Ever wish you could listen to your favorite artist, actor or content creator speak in your native language? ElevenLabs is working on making that happen.
It’s an AI-powered speech synthesis company, co founded in 2022 by an ex-Googler. Since launch, ElevenLabs has become one of the best and most popular AI text-to-speech generators.
Offering both free and paid features, the software allows users to generate natural-sounding speech, design custom AI voices, and clone their voices.
After coming out of beta in August, the tool can identify text and produce speech in over 25 languages, after updating their deep learning model.
What’s this latest product update?
ElevenLabs now has a new dubbing feature that allows users to reproduce audio from one language in 28 others, while maintaining the speaker’s voice and speech patterns.
“The release of AI Dubbing is our biggest step yet towards eliminating these linguistic barriers of content," said CEO Mati Staniszewski. "It will help audiences enjoy any content they want, regardless of the language they speak."

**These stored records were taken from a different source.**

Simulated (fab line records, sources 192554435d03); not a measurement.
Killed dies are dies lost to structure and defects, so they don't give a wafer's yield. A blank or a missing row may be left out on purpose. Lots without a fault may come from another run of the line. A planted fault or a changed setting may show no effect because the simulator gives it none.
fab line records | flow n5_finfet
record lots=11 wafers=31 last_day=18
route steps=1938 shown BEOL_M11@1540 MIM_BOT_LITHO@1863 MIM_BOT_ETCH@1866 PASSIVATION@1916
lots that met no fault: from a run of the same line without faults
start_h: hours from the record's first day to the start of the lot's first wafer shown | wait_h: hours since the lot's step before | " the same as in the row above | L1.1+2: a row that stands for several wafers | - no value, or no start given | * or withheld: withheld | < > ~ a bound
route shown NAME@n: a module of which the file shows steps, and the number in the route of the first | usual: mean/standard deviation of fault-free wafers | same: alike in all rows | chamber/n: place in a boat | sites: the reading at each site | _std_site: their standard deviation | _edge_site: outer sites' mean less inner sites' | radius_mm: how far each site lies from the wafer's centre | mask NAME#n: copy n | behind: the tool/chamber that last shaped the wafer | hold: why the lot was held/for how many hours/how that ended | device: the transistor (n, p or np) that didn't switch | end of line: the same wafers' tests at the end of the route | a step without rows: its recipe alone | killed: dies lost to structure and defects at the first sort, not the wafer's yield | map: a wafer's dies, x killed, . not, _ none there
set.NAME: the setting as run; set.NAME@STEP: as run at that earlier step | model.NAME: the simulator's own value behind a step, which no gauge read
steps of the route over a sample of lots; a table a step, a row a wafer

Users can either upload the audio file of the voice they’d like to dub or share a link to it on social media. One of the concerns here is the risk of misuse, as anyone can reproduce anyone’s voice.
This tool could exacerbate the issues we’re seeing with deep fakes and ElevenLabs has been testing out solutions since its launch, including limiting product access to paid users and investing in deepfake detection systems.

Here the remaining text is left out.